Jan RychlÖk, Thomas D. Marzik, Miroslav Bielik, eds. R.W. Seton-Watson and His Relations with the Czechs and Slovaks: Documents 1906-1951/ R.W. Seton-Watson a jeho vztahy k CechÖ¹m a SlovÖ¡kÖ¹m: dokumenty 1906-1951. Praha: Ustav T.G. Masaryka; Martin: Matica slovenskÖ¡, 1995. 648 + 241 pp. ISBN 978-80-901478-9-8.
Reviewed by James Ramon Felak (University of Washington)
Published on HABSBURG (March, 1998)
Racial Problems in Central Europe: R. W. Seton-Watson and the Czechs, Slovaks, and Magyars
Thanks to the initiative of Christopher Seton-Watson and the efforts of Professors Rychlik, Marzik and Bielik, students of Czech and Slovak history now have a collection of documents pertaining to R. W. Seton-Watson that both parallels and surpasses earlier collections on his relations with Yugoslavia and Romania from the previous two decades.
Volume one of this project includes, in both English and Slovak, a fifty-page essay by Christopher Seton-Watson surveying the life of his father as it pertained to Czechoslovakia and its people. Thereafter follow 228 documents of various sorts, covering 539 pages. Volume two consists of a detailed listing of the documents, name and place indexes, a bibliography of Seton-Watson's main works pertaining to Czechs and Slovaks, and the brief itineraries of the twenty-two visits that he made to Central and Eastern Europe during the course of his life. Co-sponsored by the T. G. Masaryk Institute in Prague and the Matica slovenska in Martin, R. W. Seton-Watson and His Relations with the Czechs and Slovaks provides valuable insight into both Seton-Watson himself and into the history of Slovaks and Czechs during a number of key periods of their respective histories.
The documents range from brief letters of a few lines to memoranda as long as seventeen pages. The overwhelming majority (p. 170) are in English, with around fifty in German and just a handful in Czech and Slovak, languages of which Seton-Watson had only a passive knowledge and in which very few Czechs and Slovaks wrote to him. Chronologically considered, fifty-three documents pertain to the pre-World War I period, thirty-one to the time of the First World War, ninety-seven to the time of the First Republic, thirty-seven to the period from the Munich Agreement through the Second World War, and eight to the period after World War II. Although a few of the documents have been published elsewhere, the overwhelming majority appear for the first time in print. Most of them (more than 150) come from the R. W. Seton-Watson Papers at the School of Slavonic and East European Studies in London. In addition, the holdings of the Literary Archive of the Matica slovenska, the Slovak National Archive, the Archive of the Institute of the T. G. Masaryk Institute, and the Archive of the National Museum in Prague were sources of Seton-Watson's correspondence with Czech and Slovak political, cultural, and intellectual elites.

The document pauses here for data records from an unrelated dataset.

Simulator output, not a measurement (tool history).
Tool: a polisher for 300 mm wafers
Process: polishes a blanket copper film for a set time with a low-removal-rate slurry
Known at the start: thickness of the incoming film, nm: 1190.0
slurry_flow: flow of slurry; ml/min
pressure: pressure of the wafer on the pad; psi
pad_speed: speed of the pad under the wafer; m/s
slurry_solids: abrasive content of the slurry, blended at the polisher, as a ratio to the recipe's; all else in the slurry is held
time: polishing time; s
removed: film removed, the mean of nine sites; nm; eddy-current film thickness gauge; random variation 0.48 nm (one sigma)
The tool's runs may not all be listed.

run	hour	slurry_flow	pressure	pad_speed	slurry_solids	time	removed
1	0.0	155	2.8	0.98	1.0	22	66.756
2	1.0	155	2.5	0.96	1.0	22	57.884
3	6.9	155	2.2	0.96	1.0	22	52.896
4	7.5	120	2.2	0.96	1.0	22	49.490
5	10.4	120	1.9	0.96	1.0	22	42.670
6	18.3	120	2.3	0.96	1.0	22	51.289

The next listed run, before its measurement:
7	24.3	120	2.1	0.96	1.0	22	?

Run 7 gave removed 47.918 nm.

At least three basic issues permeate the documents as they run their course from the early twentieth century, when Seton-Watson first made his acquaintance with Czechs and Slovaks, to the aftermath of the Second World War. These are his concerns with the origin, health, and survival of the Czechoslovak Republic, with the Slovak question, both in Old Hungary and the new Czechoslovakia, and with the Hungarian question, both in terms of post-Trianon Hungarian revisionism and the situation of the Magyar minority in Slovakia.
Regarding the Czechoslovak Republic, the documents show Seton-Watson's early acquaintance with and high regard for Tomas Masaryk. Among the materials included are Seton-Watson's account of a meeting with him in October 1915 in Rotterdam to sound out his views on the future of the Czech and Slovak lands, and, among other documents, a letter urging Masaryk to accept a lecturership at Kings College. After World War I, Seton-Watson helped found the Anglo-Czech Relief Fund and the Czech Society of Great Britain (note the use of the term "Czech" for what were understood as Czechoslovak or Czecho-Slovak organizations). During the interwar period, he made frequent visits to Czechoslovakia and remained closely attentive to its affairs. The documents give accounts of some of these visits, and contain as well the correspondence with friends and colleagues from which Seton-Watson received his information about the situation in Czechoslovakia. This correspondence is in fact one of the more extensive and interesting parts of the collection. The book also documents Seton-Watson's avid work on Czechoslovakia's behalf during and after the Sudeten crisis. The image of Czechoslovakia that Seton-Watson loved and supported was that associated with Masaryk and Benes, negative toward the Austro-Hungarian past, suspicious of Slovak nationalism, liberal, and steeped in an ardent admiration for Jan Hus and the Hussite tradition. In this respect, it is worth examining the two other issues that were prevalent in Seton-Watson's concern with the Czech and Slovak lands, the Slovak and Magyar questions.
Seton-Watson's involvement in the Slovak question runs from early visits to Hungary, which led to the publication of his well-known Racial Problems in Hungary in 1908, to his efforts during the Second World War to reconcile Slovak exile politicians such as Milan Hodza with Benes. The documents in this collection are quite extensive with respect to Slovakia and the Slovaks, and include memoranda and correspondence connected with his two books on Slovakia published during the interwar period. Both works were conscious efforts by Seton-Watson to contribute in a positive way to Czech and Slovak reconciliation and to improve the image of Czechoslovakia in the eyes of the West. The documents underscore that, from the earliest years of the First Republic through to the end of his life, Seton-Watson was upset on numerous occasions with Slovak nationalism, and irreconcilably after the events of autumn 1938. References in his correspondence to the autonomist Slovak regime as "damnable" and the government of the wartime republic as "spineless" underscore his extreme bitterness at the time.
Though loyally committed to Masaryk and Benes and the idea that Czechs and Slovaks constitute, at least politically, a single nation, Seton-Watson apportioned to the Czechs some blame for the "Slovak problem." As he wrote to his wife May from Kosice in 1923, "the whole problem seems to me to be very largely one of tact or lack of tact. With a little more of that valuable (but with them rare) quality, the Czechs would carry all before them: it would dissipate most of the grievances which exist and indeed might easily have prevented most of them from arising" (p. 374). In retrospect, this appears a vast underestimation of the intractability of the problem of Slovak-Czech relations, even though Seton-Watson clearly understood its complexity, as evidenced by his work The New Slovakia in 1923.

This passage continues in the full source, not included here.